Jimmy Butts of n. Fox Jewelers on Broadway is not only a master jeweler, he’s also a professional archer. Speaking with Jimmy reveals a comforting slight Louisiana-drawl that goes hand in hand with his calm, jovial demeanor. Once you begin to learn of his growing list of accomplishments as an archer, it doesn’t take long to see that his skill and precision could only stand to benefit from being so outwardly laid-back. His competitive side, however, reveals a focus and determination that has propelled him to the very top of his sport.
Jimmy is a three-time member of the United States archery team and a former world champion. He was named the 2008 “Shooter of the Year” by the National Field Archery Association (NFAA) and has competed all over the world against the very best the sport has had to offer. For most jewelers, archery would be a hobby. For Jimmy, it’s close to being the other way around.

“Archery is not that difficult, it’s a game of exact repetition,” said Jimmy. “There’s a lot of problem solving in archery. You have to know why you missed so you can correct it. It’s the same thing with jewelry, just attention to detail and knowing exactly what you need to do to get the job done.”

To tell the story about how Jimmy got started in archery is to go all the way back to 1997. Jimmy was 29 years-old living in Colorado and his mother had come for a visit. She wanted to see him shoot, and that weekend happened to be the state championships. What happened next is the stuff legends are made of.

Jimmy, competing on a whim, shot a perfect score to win the Colorado championship. He wouldn’t pick up the bow again until about a year later, when, while bored, he decided to go shoot at the local archery range. Jimmy’s first night at league archery lead to him shooting another perfect score.

“The woman working at the range put two and two together and asked me if I was the one who had shot perfect at states,” recalled Jimmy. “She wanted to know why they never really saw me. I said it was because I like to travel and move around a lot, and she mentioned that if I made the U.S. team, I’d travel to wherever they were competing.”

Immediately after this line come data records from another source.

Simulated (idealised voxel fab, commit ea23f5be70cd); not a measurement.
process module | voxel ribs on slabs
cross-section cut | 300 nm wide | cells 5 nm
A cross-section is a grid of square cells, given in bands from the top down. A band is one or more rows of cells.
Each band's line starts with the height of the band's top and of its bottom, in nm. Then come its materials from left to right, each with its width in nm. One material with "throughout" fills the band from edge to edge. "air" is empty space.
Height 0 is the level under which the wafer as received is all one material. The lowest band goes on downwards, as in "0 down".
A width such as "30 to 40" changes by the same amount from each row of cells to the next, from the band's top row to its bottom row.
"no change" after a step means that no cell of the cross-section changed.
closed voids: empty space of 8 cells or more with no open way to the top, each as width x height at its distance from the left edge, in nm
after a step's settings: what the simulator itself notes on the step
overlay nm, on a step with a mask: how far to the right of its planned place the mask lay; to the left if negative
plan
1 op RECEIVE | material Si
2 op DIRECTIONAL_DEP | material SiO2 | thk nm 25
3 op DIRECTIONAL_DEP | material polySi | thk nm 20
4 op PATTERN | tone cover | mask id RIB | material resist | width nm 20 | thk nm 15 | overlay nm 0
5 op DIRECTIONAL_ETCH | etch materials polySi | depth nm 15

Jumping at the chance to see some of the world, Jimmy made his way through the various channels involved with qualifying for the U.S. Team. The last leg of his journey would lead him to Houston, Texas, where he managed to qualify ahead of the defending world champion. In 1998, Jimmy Butts won a world championship in his very first tournament. He turned professional in 1999, and in April of that year was featured in Sports Illustrated’s “Faces in the Crowd” section, which announced his world championship performance as well as his role in securing a team title for the United States. Jimmy tied a world record at the event, scoring 598 of a possible 600 points for one round. The U.S. Olympic Committee would honor Jimmy as its “Male Athlete of the Month,” edging out professional golfer Jim Courier in the process.

“That was almost bigger than the gold medal, for me,” Jimmy said with a laugh.
Jimmy spent the better part of the next decade traveling all over the world to events in Cuba, China, Venezuela, France, Dubai and others as a member of the U.S. team. In 2008, Butts was named the NFAA’s “Shooter of the Year,” though they made sure he earned it. Jimmy and another archer had finished the entire year in a dead heat for the award.  The NFAA decides things the old fashioned way – a four arrow shoot-off for the crown.

“We were tied in points, so we each shot four times from 70 feet, and I ended up winning this huge trophy and made the cover of their monthly magazine,” said Jimmy.
Jimmy knows his personality only serves to help when he’s competing.

“When you’re trying to shoot a target that is literally the size of a dime, you can practically see your heartbeat. You can’t be a high-strung person. You might not even be able to hold onto the bow,” he joked.

His attitude while competing, along with his tremendous ability, has earned him the respect of his peers throughout the archery world.

“Jimmy’s been a top guy for a number of years,” said Diane Watson of USA Archery. “He’s always been someone to be reckoned with, and his shooting speaks for itself. He’s a great guy, both on and off the range.”

As successful and as well-traveled as Jimmy is, you might wonder what it is that led him to call Saratoga Springs home. Turns out the Spa City’s proximity to a number of ranges and tournaments allows Jimmy to keep his game sharp.

“One of the reasons I moved up here is that this area is saturated with archery ranges. Most of the professional archers I shoot with live in the Northeast,” explained Jimmy. “If I wanted to shoot a tournament, there are two or three within driving distance every weekend.”

Jimmy is currently ranked ninth in the entire world, and recently competed in another world championship event, losing a very close gold medal match with fellow U.S. teammate Reo Wilde.

As for Jimmy’s immediate future, it seems to include a little time off. Jimmy says he doesn’t anticipate competing as an archer again until May. As a jeweler, however, he was recently selected to compete in a jewelry building competition to decide the “Ultimate Bench Jeweler” against three other master jewelers from across the country. The event is scheduled for Chicago sometime in April. To go along with being a master jeweler and a professional archer, he’s also recently been recognized as a master gunsmith. With a little time off, who knows what the future could hold for Jimmy Butts, but his past suggests he’s very likely to hit his mark.